Markian Prokopovych. Habsburg Lemberg: Architecture, Public Space and Politics in the Galician Capital, 1772-1914. West Lafayette: Purdue University Press, 2008. 357 S. $49.95 (paper), ISBN 978-1-55753-510-8.
Reviewed by Samuel D. Albert (Fashion Institute of Technology, New York)
Published on HABSBURG (February, 2010)
Commissioned by Jonathan Kwan (University of Nottingham)
At the Edges of Empire
Despite the death of Emperor Franz Josef I and the renunciation of Emperor Karl, the Habsburg monarchy, at least in the Western historian’s consciousness, continues to grow. Through the 1980s, attention centered on Vienna, as presented in the works of Carl Schorske and large shows in New York and Paris, among others; the 1990s and the profound changes it witnessed shifted focus to areas such as Bohemia, Slovakia, and Hungary. A spate of translated publications, such as those of Peter Hanak and others, opened the histories of those areas to an audience lacking the requisite language skills to work with original sources. In this most recent decade, the further limits of the Austro-Hungarian lands--marginalized even until today--have become the focus of numerous studies. Thus we should warmly welcome one of the latest additions to this new opening of the Austrian east, Habsburg Lemberg. Architecture, Public Space, and Politics in the Galician Capital, 1772-1914 by Markian Prokopovych.

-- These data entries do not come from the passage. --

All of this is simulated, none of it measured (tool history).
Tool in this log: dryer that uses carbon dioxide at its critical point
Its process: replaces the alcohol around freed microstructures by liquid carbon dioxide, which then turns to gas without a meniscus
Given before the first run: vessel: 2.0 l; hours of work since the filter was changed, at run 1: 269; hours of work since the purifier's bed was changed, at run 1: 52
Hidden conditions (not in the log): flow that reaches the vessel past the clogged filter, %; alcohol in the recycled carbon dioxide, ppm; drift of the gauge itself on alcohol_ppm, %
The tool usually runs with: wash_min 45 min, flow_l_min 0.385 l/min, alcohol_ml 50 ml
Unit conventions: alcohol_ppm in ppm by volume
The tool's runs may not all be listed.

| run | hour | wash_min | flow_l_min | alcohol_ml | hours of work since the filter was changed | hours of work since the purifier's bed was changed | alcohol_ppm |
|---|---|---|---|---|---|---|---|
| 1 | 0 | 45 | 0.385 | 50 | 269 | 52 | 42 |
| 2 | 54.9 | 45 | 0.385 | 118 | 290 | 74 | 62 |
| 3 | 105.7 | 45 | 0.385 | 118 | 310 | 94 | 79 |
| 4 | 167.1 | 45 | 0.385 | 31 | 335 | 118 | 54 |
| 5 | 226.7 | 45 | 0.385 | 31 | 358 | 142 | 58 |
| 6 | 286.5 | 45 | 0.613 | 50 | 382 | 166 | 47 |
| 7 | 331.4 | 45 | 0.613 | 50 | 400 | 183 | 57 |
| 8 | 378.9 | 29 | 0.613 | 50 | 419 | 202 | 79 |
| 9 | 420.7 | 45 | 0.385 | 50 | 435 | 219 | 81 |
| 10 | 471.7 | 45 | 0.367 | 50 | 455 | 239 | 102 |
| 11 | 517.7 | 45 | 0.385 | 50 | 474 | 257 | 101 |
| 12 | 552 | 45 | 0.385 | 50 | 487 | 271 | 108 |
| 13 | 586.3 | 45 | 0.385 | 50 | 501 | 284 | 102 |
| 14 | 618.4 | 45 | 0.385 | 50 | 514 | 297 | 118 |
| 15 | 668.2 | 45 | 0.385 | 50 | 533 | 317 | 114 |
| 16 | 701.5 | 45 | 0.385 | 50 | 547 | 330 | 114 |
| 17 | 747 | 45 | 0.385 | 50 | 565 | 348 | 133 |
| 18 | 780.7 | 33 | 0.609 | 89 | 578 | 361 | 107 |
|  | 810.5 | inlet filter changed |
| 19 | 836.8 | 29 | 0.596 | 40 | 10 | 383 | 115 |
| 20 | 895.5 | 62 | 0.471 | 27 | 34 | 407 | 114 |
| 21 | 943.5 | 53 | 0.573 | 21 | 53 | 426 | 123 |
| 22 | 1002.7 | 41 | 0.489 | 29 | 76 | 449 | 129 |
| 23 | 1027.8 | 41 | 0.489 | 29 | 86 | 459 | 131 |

The book is divided into four chapters and proposes itself as a consideration of the relationship among architecture styles, urban greenery, nationalism, and imperialism in the polyglot city of Lviv/Lwiw/Lemberg. Each of the four chapters deals with a single aspect of this relationship, as clearly presented from the start in the chapter headings.
The first chapter, “Architecture, Public Space, and Politics Revisited,” sets the stage for the rest of the book. Within are discussed the basic questions of the city’s relationship to the Austrian government (and to Austrian governance), the ideals (and problems) nationalism poses within that relationship, and how these nationalist ideals express themselves in the physical fabric of the city: the municipal and public structures, the streetscape, and urban parks. The following three chapters further develop those ideas, focusing on specific aspects of those relationships. The second chapter, “Writing the City: Bureaucrats, Historians, Technicians and Nationals,” examines more closely the actual players on the municipal stage who created the cityscape in which the confrontation between nation and empire plays itself out. Chapter 3, “Making the City: Institutions, Parks, Monuments,” narrows its focus to the actual structures the players of chapter 2 designed, while the fourth and final chapter, “Using the City: Commemoration, Restorations, Exhibitions,” examines the ways the spaces highlighted in chapter 3 were used by the local populace and for what purposes. Each of the four chapters is subsequently divided into several smaller topics, usually three, but the unusually large chapter 2 is divided into seven.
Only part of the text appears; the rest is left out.